The relevant meetings were held on 25 January 2022. Approximately 86.06% of Aventus securities by value and approximately 89.41% of Aventus securityholders by number present and voting, voted in favour of the Company Scheme, meeting the statutory thresholds by number of shareholders present and voting and by number of shares. Aventus Securityholders also approved the Trust Scheme, both by a majority in number present and voting and by more than 75% of the votes cast. Approximately 86.06% of Aventus securities by value and approximately 89.45% of Aventus securityholders by number present and voting, voted in favour of the resolution to amend the Trust Constitution Amendment Resolution and the Trust Acquisition Resolution (as defined). Aventus securityholders also approved unstapling resolutions for AHL and ARPF, in each case by more than 75% of the votes cast. No securityholder or other person then indicated an intention to appear at the second Court hearing or appeared at that hearing to object to the Company Scheme or the Trust Scheme.

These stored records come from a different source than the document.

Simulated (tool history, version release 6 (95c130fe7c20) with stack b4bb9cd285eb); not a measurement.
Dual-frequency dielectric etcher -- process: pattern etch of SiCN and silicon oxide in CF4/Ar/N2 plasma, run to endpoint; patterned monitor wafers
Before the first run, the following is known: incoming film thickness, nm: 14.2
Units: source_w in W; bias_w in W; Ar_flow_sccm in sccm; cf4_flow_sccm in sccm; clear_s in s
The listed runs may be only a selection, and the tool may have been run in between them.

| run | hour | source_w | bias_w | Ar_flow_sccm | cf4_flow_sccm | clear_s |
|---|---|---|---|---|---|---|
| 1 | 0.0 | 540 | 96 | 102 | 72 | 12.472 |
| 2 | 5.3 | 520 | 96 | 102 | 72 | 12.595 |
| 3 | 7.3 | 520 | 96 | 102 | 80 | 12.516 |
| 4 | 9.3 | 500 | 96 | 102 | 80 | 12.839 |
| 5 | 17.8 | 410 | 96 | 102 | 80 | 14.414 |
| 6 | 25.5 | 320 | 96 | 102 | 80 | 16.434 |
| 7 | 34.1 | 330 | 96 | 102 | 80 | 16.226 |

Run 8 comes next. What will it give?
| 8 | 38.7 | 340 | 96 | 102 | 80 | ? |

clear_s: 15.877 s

At the second Court hearing, I made orders approving the Company Scheme and associated orders and gave the opinion, advice and direction of the Court, under s 63 of the Trustee Act, that ACL was justified in taking certain steps to implement the Trust Scheme. These are my reasons for doing so. I have drawn in this judgment on the helpful submissions of Mr Jackman, who appears for Aventus, and on my summaries of the applicable principles in Re Australian Leisure and Entertainment Property Management Limited [2021] NSWSC 1710 and Re Sydney Airport Limited and The Trust Company (Sydney Airport) Limited as responsible entity for Sydney Airport Trust 1 (No 2) [2022] NSWSC 103.
[3]
Affidavit evidence
Aventus relied on the affidavit dated 18 February 2022 of its solicitor, Mr Podzebenko, who addresses amendments that were made to the final draft scheme booklet prior to its registration with the Australian Securities and Investments Commission ("ASIC"), including an amendment made at the Court's suggestion to clarify the consideration that Aventus' managing director and chief executive officer would receive if the Merger (as defined in the scheme booklet) is implemented and several minor typographical amendments. He refers to the steps taken to provide the final scheme booklet to Aventus securityholders and to registration of that booklet with ASIC. He also addresses the announcement made by Aventus to Australian Securities Exchange ("ASX") on 21 January 2022 as to the number of Aventus securityholders which had elected to receive the HomeCo Scrip Consideration (as defined) alternative under the schemes, although recognising that that result was indicative only and the final elections would not be known until the scheme record date.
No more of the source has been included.